FWIW, OED3 hasn't reached "cashew" yet; for "mahogany" it doesn't cite forms that have direct bearing, so this is only to rule something out--
Etymology: Origin uncertain and disputed; earliest attested in 17th-cent. English writings about Jamaica (see below). Perhaps ultimately a borrowing of Arawak maga mahogany (1528 in a Spanish text from Puerto Rico), or perhaps of a cognate or by-form of that word (see especially G. Friederici Amerikanistisches Wörterbuch (1947) 366–67). A derivation < Yoruba oganwo , in Nigeria applied to the genus Khaya (see sense A. 1a), has also been suggested (for summary see F. B. Lamb in Amer. Speech (1967) 42 219–26); however, this theory has not met with widespread acceptance (see especially K. Malone in Econ. Bot. (1965) 19 286–92).

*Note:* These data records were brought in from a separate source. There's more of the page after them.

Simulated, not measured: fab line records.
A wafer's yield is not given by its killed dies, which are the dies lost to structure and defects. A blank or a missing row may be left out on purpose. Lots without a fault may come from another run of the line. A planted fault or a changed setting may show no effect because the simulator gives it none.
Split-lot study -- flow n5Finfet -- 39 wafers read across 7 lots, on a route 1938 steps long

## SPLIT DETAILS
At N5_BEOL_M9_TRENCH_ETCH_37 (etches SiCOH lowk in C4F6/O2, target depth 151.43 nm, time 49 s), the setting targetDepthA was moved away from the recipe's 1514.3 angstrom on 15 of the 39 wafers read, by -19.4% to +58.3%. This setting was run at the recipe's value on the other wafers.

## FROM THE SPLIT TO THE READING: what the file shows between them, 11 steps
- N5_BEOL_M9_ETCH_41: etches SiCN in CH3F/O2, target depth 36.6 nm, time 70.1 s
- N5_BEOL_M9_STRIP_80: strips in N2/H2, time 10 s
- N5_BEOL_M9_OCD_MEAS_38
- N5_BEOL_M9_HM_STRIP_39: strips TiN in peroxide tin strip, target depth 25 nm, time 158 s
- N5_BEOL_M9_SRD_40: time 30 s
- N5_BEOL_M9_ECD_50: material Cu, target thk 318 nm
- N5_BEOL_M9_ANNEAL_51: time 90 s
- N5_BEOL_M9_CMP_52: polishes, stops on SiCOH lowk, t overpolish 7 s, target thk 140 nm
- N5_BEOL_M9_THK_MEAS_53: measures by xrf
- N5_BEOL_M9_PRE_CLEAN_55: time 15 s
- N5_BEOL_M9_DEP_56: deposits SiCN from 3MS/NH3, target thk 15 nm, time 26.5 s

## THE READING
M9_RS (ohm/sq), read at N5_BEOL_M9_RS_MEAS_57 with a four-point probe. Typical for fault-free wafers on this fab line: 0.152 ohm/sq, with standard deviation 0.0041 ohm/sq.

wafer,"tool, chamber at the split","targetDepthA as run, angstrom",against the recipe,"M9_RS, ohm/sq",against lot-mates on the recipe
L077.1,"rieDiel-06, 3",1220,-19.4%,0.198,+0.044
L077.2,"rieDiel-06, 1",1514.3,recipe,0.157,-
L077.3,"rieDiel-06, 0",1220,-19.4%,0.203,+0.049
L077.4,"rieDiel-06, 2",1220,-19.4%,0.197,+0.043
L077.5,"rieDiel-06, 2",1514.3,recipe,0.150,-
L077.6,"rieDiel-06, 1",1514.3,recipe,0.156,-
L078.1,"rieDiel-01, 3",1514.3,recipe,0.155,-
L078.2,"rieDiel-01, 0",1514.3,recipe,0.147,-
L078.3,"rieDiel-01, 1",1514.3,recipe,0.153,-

The English word was adopted into scientific Latin as a specific epithet by Linnaeus ( Systema Naturæ (ed. 10, 1759) II. 940) as mahagoni, and is probably the source also of the continental forms: French mahogani, mahagoni, mahogon, etc., Italian mogano, mahogano (mogogano, magogano, etc.), Portuguese mógono, mogno, German mahagoni, Dutch mahonie, Swedish mahogny, Danish mahogni. Compare Spanish caoba < Taino kaóban.
(Of course it'd be K. Malone dissenting--sometimes brilliant, sometimes apparently utterly deluded.)